Saturday, June 5, 2010

unexpected tour....

yesterday went to 'chi chong gai'...
also known as jalan petaling a.k.a china town.
do you know why we(me and hooi chuen[the girl same birthday with me]) suddenly went there?
because we thought there will be bus taking us back to hostel at 5pm.
thus we went to library to online and do assignment due to afraid locking ourselves in extremely 'kampung' places such as the hostel...
when the clock struck 2pm,we felt kinda creepy....
the people in the library getting lesser....
usually during 12pm till 4pm,the library is full of human being onlining there....
yesterday after 2,not more than 10 people left.
we saw none of our hostel mates.
proven there won't be bus coming to fetch us.
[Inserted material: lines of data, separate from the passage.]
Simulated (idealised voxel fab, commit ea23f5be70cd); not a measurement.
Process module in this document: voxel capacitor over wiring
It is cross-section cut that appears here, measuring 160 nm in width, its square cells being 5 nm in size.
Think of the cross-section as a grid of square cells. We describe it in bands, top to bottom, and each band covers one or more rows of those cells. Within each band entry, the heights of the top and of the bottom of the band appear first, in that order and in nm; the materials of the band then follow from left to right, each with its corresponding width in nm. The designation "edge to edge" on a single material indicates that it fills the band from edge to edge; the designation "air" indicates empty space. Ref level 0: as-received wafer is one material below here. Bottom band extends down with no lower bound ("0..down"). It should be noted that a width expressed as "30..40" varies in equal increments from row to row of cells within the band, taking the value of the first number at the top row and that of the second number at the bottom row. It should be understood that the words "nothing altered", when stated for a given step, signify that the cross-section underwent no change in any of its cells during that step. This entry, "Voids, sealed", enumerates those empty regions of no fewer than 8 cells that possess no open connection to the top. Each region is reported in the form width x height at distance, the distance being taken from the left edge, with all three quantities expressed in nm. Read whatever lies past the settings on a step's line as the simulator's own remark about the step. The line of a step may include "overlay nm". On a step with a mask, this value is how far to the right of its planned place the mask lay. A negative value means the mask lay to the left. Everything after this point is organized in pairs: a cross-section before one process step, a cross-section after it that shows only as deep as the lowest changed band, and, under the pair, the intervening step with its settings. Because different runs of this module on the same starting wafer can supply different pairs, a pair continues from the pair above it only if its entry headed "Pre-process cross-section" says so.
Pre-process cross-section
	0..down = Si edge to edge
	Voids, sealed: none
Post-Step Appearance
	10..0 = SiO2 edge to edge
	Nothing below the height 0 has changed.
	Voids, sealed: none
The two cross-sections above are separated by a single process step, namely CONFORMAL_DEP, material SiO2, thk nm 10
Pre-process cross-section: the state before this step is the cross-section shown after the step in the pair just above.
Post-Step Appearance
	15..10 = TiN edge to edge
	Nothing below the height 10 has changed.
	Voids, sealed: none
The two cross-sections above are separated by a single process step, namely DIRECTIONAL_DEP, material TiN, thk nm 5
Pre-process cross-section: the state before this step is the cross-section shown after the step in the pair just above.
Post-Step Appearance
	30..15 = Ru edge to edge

i suggested that we should go somewhere shopping or have a walk before we go back to the hostel since we need to go kl then only we can take a bus back to puchong.
at first i suggested to go to bukit bintang since lot 10,times square,pavillion and sungai wang are there BUT it's kinda troublesome to find a bus back to puchong from that place....
we need to take lrt then komuter only we can reach the correct bus station.
so...
we changed our mind.
called and ask xin lin(the one from terengganu)where she and her boyfriend is.
*her boyfriend purposely came down from kelantan to meet her.
pity them.
1 from terengganu another from kelantan.
1/2 year meet once....*
she told us she's in mid valley.
we planned to go there BUT not to 'kacau daun'...
just...easier for us to meet and go back together.
after waiting for the bus for around 10 minutes...i change my mind again.
i don't feel like going to mid valley again so i told her let's go to pasar seni then go chi chong gai.
we went to the lrt station and began our journey.:D
we went to pasar seni a.k.a. central market.
some of the sovenirs kinda amuse us.
i didn't have photos to show :(
my phone...cheap model...take picture not really nice and actually we are not allow to take pictures but my friend took some :)
besides sovenirs,we saw a few other interesting stuff but i'm kinda lazy to describe.

then we walked a few streets before we reach chi chong gai...
erm...we walk walk and see see things...
then we look for a place to sit down and online because the laptop is tooooooo heavy
:(

we went into a kfc nearby.
their wifi connection not good.
in the end,i used my own boardband...
i saw jean mae online but status AWAY...
sent some crap but didn't reply a thing :'(
waited for a long time but still...
no reaction.
then when simone on...
this came out...

ATTENTION!BATTERY LOW!

:(
only 5 more minutes to go....
chat with simone for 5 minutes then poof!screen turn black.
i've got nothing to do there.
can't online and done eating while onlining...

my friend scared i bored so...
she offline then we walked to the popular nearby.
we called xin lin and told her when she reached contact us.
then both of us observed the magazines covers because we need to design magazine cover...
our assignment...

haiz~don't want type anymore le..
long and boring post...
1 think i don't like happened.
my sis told my mum i'm in chi chong gai!
:'(
that time was around 9pm.
mum sure worry....
haiz~

Wednesday, June 2, 2010

what type of guy i like....

someone asked me this yesterday...
i actually don't really know the answer since i don't really have a chance to fall in love.
haha=D
well...
i guess i like mix...
i like chinese+x as long as x is not muslims or malays =)
usually those mix more handsome or beautiful and....
i am the type of person that will get attracted to somebody's physical appearance 1st...
hehe...=P
so...
what physical appearance i like?
erm...
  • tall
  • darker than me
  • double eye lid
  • got a little muscle
  • got man feel....
  • look smart

you know why must got man feel?
because nowadays lots of guys VERY SISSY!


hmm....

if don't look at the physical appearance will i fall in love?
maybe....
haha=D
well...
i think i attracted to guys that can speak english fluently...
that day during a class i heard a chinese guy speaking english...
i got shock because the uni college i am in now reall very lame...
i thought this type of people won't enter such uni college.
he's not very handsome.
the guy i like last more handsome because he's mix.
although this guy not handsome but he look quite smart.
at least better than me ba...
before this leh i don't feel like typing stuff like this here because i don't want you all know...
feel kinda paiseh la..
but now oh,because no feel towards him,
for what want paiseh leh?
i'm just curious about this guy.

if only this place got handsome guy....
haiz~this won't happen....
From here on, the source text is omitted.